Quest growth offset weaker results at Atkins and OWYN, which faced quality and inventory challenges.
SMPL reaffirmed full-year guidance and expects margin recovery to build in the second half.
The Simply Good Foods Company (SMPL - Free Report) reported first-quarter fiscal 2026 results, wherein both the top and bottom lines beat the Zacks Consensus Estimate but decreased year over year.
Management maintained its full-year outlook and highlighted a path toward margin improvement in the second half. Investor sentiment was positive, sending shares up 6.6% yesterday, fueled by strong consumption in the company’s growth brands and expectations of higher profits as cost pressures subside.
The Simply Good Foods Company Price, Consensus and EPS Surprise
Simply Good Foods posted adjusted earnings of 39 cents per share, surpassing the Zacks Consensus Estimate of 36 cents. However, the figure decreased from the 49 cents reported in the same quarter last year.
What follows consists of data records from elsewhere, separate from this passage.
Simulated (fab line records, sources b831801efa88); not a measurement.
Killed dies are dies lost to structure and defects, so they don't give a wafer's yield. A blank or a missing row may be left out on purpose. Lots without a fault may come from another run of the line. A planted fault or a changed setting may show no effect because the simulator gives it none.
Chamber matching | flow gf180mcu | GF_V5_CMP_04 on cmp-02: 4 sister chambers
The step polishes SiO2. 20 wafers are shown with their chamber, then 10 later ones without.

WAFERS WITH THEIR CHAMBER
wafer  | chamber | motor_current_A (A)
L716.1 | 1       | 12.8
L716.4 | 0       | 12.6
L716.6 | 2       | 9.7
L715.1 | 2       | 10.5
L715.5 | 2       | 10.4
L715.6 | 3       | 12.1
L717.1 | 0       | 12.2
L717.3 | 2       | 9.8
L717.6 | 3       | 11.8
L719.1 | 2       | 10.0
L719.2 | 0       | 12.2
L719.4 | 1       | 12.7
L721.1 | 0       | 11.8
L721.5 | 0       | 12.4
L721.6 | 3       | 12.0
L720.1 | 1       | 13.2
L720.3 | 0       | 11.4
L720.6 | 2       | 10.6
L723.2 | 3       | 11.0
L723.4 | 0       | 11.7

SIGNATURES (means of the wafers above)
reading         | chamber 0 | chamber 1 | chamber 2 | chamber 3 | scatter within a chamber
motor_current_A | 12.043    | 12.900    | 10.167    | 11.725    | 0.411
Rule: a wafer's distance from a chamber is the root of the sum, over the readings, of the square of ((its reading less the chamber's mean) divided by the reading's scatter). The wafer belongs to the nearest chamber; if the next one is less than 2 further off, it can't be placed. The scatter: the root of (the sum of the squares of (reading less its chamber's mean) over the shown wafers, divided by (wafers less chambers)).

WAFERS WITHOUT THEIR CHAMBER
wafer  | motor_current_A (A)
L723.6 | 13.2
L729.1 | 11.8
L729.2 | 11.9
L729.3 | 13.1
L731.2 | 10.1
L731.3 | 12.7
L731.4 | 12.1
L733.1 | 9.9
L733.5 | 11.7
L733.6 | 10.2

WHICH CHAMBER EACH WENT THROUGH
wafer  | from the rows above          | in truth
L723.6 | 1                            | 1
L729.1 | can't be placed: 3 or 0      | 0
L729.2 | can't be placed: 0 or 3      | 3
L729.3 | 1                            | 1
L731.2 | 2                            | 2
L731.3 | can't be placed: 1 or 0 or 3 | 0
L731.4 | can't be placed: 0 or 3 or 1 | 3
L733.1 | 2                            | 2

The company reported net sales of $340.2 million, which beat the Zacks Consensus Estimate of $337 million. The metric decreased 0.3% from $341.3 million posted in the year-ago period. Growth at Quest of 9.6% was offset by declines at Atkins of 16.5% and OWYN of 3.3%. OWYN’s performance was impacted by lingering effects from the previously disclosed product quality issue and elevated retailer inventory levels at the beginning of the quarter.
North America revenues were $331.8 million compared with $332.4 million a year ago, reflecting a modest decline of 0.2% due to the mix of brand performance. International sales were $8.4 million compared with $8.9 million last year, down 5.7% year over year.
Total Simply Good Foods retail takeaway increased about 1.8%, Quest grew 12.0% and OWYN rose 17.8%, while Atkins declined 19.3%.
Insight Into SMPL's Q1 Margins & Expenses
Gross profit was $109.9 million, a decrease of 15.8% year over year, largely due to higher input costs and a full quarter of tariff-related expenses. Modest productivity gains partially offset these pressures. Gross margin was 32.3%, down 590 basis points. Excluding $2.6 million of one-time OWYN integration costs this year and a $1 million non-cash inventory step-up adjustment last year, gross margin was 33.1%, down 540 basis points.
Operating expenses declined 4.7% to $72.3 million. Selling and marketing expenses declined 10.1% to $29.7 million, reflecting planned reductions for Atkins that more than offset increased support for Quest and OWYN. General and administrative expenses totaled $38 million, down 0.2% year over year.
After excluding stock-based compensation of $3.6 million, integration costs of $3.3 million, term loan transaction fees of $2.8 million, and other non-recurring costs, general and administrative expenses declined 4.4% to $28.3 million, driven by synergy realization from OWYN and cost controls.
Adjusted EBITDA was $55.6 million, down 20.6% year over year. We note that the adjusted EBITDA margin declined 410 basis points year over year to 16.4% in the quarter under review.
SMPL Stock: Other Updates & Developments
At the end of the first quarter, Simply Good Foods reported cash of $194.1 million and a term loan balance of $400 million, resulting in a trailing 12-month net debt to adjusted EBITDA ratio of 0.8x. Operating cash flow improved to $50.1 million from $32 million last year, driven by working capital improvements. Capital expenditures totaled $2.1 million for the period.
The company repurchased approximately 5 million shares for $100 million during the quarter. Fiscal year-to-date through Jan. 6, 2026, share repurchases totaled 7.4 million for $146.6 million. The board increased the existing authorization by $200 million, leaving an estimated $224 million available for future repurchases.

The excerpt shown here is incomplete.